"We might be able to develop a high-power suit in the future," Ukai said. "Within 20 years, we could make more energy-efficient electronic suits that produce enough energy for charges devices like an iPhone."
Many Japanese companies have been focused on the next few years because of the 2020 Olympic Games, which Tokyo will host. The expected influx of visitors has caused companies like mobile carrier NTT DoCoMo to roll out Japanese translation apps for smartphones that are more sophisticated than Google Translate.
Kobe Digital Labo, though, has a different approach. At the wearables expo, it was showing off a smartglasses app called WearAssist that, among other functions, recognizes Japanese text on a restaurant menu and offers English translations. Demoed on a pair of Epson Moverio smartglasses, it displays options such as "soba noodles" in basic green text. Touching a linked smartphone calls up more information on the dish.
The problem with the concept is that it presupposes that Olympics-going tourists will be sporting Google Glass or other head-mounted displays in five years. It also requires the target text to be registered in the app beforehand. Asking for help with a foreign menu the old-fashioned way, through basic conversation, seems far easier.

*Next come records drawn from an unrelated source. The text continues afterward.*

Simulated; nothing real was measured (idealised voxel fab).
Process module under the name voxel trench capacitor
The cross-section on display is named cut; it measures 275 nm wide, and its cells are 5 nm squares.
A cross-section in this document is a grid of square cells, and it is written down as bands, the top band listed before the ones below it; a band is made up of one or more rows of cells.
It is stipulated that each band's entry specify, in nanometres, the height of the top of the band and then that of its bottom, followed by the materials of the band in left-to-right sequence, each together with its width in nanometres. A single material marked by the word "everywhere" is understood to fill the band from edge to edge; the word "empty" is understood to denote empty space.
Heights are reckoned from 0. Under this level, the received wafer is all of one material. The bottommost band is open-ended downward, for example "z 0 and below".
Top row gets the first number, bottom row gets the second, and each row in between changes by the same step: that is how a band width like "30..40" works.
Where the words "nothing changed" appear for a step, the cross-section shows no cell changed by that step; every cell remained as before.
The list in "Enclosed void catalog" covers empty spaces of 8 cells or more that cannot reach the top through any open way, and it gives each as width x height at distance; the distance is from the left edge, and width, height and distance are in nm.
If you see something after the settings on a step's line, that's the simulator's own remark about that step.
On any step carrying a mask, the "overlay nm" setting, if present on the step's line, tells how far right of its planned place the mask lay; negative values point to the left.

"We would like to implement this during the Olympics but the data has to be input first," said Makiko Kawamura of Kobe Digital Labo, a website development and IT consulting firm.
If anything the expo -- which has drawn thousands of people to Tokyo Big Sight -- has shown that if wearables are going to get off the ground, they'll have to make life easier, not more complex, and not try to meet a need where they may not be one in the first place.